Claudia: I'm focusing on making creative people more courageous. I'm not a big fan of the word 'help,' because I'm not helping anyone. I'm more pushing and supporting someone to dare, the role is more that of a sparring partner. As the coach I'm a partner, I'm not superior or working for someone. It's a partnership, like a sports coach whose goal is to get the physical and mental performance of an athlete to achieve the unbelievable. A coach sees what a client doesn't dare to see sometimes. I force you to do something that is maybe a little bit uncomfortable. I do it for the sake of getting you more familiar with stepping out of your comfort zone and into the direction of what you dream about doing....
Claudia: I love the business of design and I love to design business at the same time. And that reflects why I worked 8 years in a creative industry (lighting and architecture). And I worked on the business development end before. So what I do now is basically enrich what I did before, business development, and bring it together with personal development through coaching. In my work I see that every career question, or business challenge, is rooted in the personal level. Especially creatives and designers have countless ideas, choices, and directions. If I ask myself what's next in my career, the right direction can be found by exploring the personal level. You need to dig very deep because the people always make business and career decisions in line with their personal values.

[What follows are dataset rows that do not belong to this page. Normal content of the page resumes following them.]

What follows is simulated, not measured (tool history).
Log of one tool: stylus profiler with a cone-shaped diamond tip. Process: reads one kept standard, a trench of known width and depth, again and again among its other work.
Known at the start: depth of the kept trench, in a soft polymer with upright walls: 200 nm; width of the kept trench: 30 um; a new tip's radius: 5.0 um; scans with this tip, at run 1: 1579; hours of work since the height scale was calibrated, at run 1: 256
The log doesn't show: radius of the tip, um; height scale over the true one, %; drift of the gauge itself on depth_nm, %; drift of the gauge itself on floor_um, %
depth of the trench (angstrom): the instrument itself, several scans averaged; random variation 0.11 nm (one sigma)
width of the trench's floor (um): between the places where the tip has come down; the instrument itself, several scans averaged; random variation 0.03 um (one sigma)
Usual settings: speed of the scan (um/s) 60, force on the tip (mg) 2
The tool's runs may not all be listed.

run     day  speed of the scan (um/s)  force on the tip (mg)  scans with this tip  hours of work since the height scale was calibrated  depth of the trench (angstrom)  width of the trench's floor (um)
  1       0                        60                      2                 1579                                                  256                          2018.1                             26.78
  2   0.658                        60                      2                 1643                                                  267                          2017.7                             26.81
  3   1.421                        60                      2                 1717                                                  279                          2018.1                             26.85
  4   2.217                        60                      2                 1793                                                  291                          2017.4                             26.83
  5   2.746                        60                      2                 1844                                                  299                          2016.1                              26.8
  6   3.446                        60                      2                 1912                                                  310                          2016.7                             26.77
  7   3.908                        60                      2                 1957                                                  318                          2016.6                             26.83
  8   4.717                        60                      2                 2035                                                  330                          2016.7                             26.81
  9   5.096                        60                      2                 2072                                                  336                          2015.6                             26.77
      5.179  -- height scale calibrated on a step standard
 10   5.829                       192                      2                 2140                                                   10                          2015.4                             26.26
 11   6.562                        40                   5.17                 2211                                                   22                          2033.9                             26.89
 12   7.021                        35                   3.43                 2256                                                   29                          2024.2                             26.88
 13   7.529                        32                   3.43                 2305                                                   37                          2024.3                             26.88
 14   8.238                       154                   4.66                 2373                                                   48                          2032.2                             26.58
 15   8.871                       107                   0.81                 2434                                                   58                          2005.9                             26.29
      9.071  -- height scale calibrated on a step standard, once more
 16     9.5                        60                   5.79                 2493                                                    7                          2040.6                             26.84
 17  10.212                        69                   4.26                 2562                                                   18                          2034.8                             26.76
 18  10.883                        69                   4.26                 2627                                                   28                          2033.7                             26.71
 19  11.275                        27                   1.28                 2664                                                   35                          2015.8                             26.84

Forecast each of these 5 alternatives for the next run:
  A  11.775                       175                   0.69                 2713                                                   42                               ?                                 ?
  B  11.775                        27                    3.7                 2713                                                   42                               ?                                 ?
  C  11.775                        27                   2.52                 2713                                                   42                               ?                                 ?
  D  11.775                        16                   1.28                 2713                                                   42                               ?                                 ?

Claudia: I work with Dutch and international clients in Dutch, English and German, one on one or with groups. It's so individual, what I do. With one person my services are totally different than with another client. My specialty is increasing the entrepreneurial courage of creatives and designers, that they receive clarity on their career or business objectives and take action to realize those objectives. I believe that creatives and designers deserve profitability. Companies that are clear on why they do what they do are the most successful. So Simon Sinek says, it's more important to talk about why you do what you do than what you do. If I'm not clear on why I'm a coach then I can't be successful. I offer expats two packages, after one complimentary session. One is three sessions and one six sessions. To reach the goals in the most effective way I suggest to clients to meet every two weeks. Coaching is a personalized service and therefore I'm offering a powerful one hour complimentary session, with no obligation to book me further.
Claudia: Thank you for your professional interview and meeting with me. It was my pleasure talking to you, Darla. It's wonderful that you bring Expats in Utrecht closer together, by sharing their international, personal stories!